Kurt, Melanie

Austrian soprano, 1880 - 1941

As Berthe

Biographical notes:

Opera lore has Metropolitan impresario Giulio Gatti-Casazza enjoying himself at one of Johanna Gadski’s lavish dinner parties when another guest asked what he planned to do, now that Olive Fremstad was not to be re-engaged for the upcoming season. Apparently in a rare, festive mood, Gatti dumped the salt onto the table and traced in it the letters K-U-R-T. He was referring to Melanie Kurt, a dramatic soprano who had initially "caught his ear" in Europe in 1912. Born in Vienna, Kurt had begun her musical career as a concert pianist. She then studied voice with Lilli and Marie Lehmann in Berlin, and frequently "earned" her own lessons by playing the piano for other students’ sessions (including those of Geraldine Farrar). Kurt made her operatic début as a youthful Elisabeth in Tannhäuser at Lübeck in 1902, and was subsequently engaged at Brunswick (1905 – 08) and Berlin (1908 – 12).


Melanie Kurt (Kundry) and Paul Hansen (Parsifal)


By the time Kurt made her Met début (as Isolde on February 1, 1915), the "Great War" was well under way in Europe, so her New York career was predestined to be a short one. But despite this, and the fact that she was expected to fill Fremstad’s formidable shoes, Melanie Kurt received much critical acclaim during her three Met seasons. She was very well received as Brünnhilde, Kundry, Leonore in Fidelio , Pamina, Sieglinde, Santuzza, Amelia in Un Ballo in Maschera, Iphigénie in Iphigénie en Tauride and other roles.

After the United States joined the European conflict in 1917, Kurt’s American career came to an abrupt end. When the war ended she returned to Europe and resumed her career, but in 1938, once more on the run from a war, she returned to New York and taught there till her death.

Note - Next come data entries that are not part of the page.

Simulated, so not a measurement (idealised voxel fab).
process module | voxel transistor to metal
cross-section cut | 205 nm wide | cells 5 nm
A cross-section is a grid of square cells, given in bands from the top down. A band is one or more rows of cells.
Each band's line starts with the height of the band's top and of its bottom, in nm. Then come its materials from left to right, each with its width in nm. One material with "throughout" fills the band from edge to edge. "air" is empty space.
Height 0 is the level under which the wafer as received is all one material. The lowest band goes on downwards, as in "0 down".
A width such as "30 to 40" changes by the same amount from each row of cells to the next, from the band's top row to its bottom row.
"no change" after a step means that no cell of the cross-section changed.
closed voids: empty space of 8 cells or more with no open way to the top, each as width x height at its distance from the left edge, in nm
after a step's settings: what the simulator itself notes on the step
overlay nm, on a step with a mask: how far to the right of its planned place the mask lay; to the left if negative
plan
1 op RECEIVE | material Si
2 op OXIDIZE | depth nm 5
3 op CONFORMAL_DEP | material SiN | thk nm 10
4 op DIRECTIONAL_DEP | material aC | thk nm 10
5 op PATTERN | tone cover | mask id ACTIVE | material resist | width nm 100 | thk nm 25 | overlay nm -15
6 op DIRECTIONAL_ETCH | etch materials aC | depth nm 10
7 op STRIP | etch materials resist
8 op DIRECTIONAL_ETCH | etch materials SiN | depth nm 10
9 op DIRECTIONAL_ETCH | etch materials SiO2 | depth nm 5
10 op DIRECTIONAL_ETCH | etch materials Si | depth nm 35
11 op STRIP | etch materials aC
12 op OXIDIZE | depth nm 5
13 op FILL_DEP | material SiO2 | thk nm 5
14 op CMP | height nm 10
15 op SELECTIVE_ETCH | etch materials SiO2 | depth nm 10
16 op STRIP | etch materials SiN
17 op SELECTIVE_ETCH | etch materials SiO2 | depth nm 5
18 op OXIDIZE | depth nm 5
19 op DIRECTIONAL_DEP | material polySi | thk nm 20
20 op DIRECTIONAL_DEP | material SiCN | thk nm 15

Melanie Kurt was fortunate in that hers was one of the rare dramatic sopranos that were treated fairly well by the pre-microphone recording processes. We are fortunate that she made a sizeable number of them for the Parlophon and Gramophone labels, and that her repertoire is well represented in both the Wagnerian and Italian wings (even if the latter selections were frequently sung in German). Also of significance is the fact that a number of Kurt’s records are duets with the splendid heldentenors Jacques Urlus and Karl Jörn; in these we are treated to excerpts ranging from such diverse works as Die Walküre to Cavalleria Rusticana. Melanie Kurt’s records, for the most part, were made when she was about 30, so we are also treated to the great Wagnerian, captured for the ages, in her relative youth.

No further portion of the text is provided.